In Korea and Taiwan, ISI was a response to constraints similar to those in Latin America, but in neither case did ISI last longer than ten years. The major Latin American economies (Mexico, Brazil and Argentina) adopted ISI policies during the Depression and the Second World War and beyond. In Africa, ISI projects collapsed after 1974 and were abandoned by the ruling bureaucratic bourgeoisie. In Latin America, ISI policies were frustrated by the old authoritarian coalitions of latifundistas and/or mineral exporters and the liberal elites involved in commodity-exporting activities (storage, shipping, transportation). In Asia all countries (not only India, but also the Philippines, Indonesia and communist China) embarked upon ISI policies. Finally, these policies proved to be less innovative than the authoritarian East Asian regimes who fashioned export-based growth coalitions.

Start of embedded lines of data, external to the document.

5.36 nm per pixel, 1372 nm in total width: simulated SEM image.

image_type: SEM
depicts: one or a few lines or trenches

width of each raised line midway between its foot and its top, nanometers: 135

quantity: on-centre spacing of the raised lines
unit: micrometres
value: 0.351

East Asian regimes were not hindered by the existence of distributional coalitions and established strong regimes built on a coalition of bureaucrats and business interests. Export manufacturing instead of ISI became a priority and its implementation under authoritarian auspices achieved macroeconomic stability, trade liberalization and competitive exchange rates. Regime liberalization occurred when East Asian ELI policies had been successful and macroeconomic stabilization had been consolidated. Some ELI regimes were able to democratize their political structures. They were able to maintain competitive exchange rates and implement trade liberalization without altering their export-pushing policies. None the less, some ELI regimes had to face, when transforming their ISI economies into ELI economies, hyperinflation, distorted wages, and inefficient parastatal enterprises requiring formidable costs of adjustment. State-owned enterprises had to reduce their workforce or even to close factories. Devaluations imposed losses on those sectors depending on imports and provoked rising prices and high unemployment rates in the urban areas (Krueger 1978:277–300).
In Latin America, ELI reforms were carried out by military regimes. Later on, when democratic transitions opened the way for reviving popular demands, maintaining macroeconomic stability remained a major objective of all post-dictatorial regimes in the Southern Cone of Latin America (Chile, Argentina, Uruguay and Brazil).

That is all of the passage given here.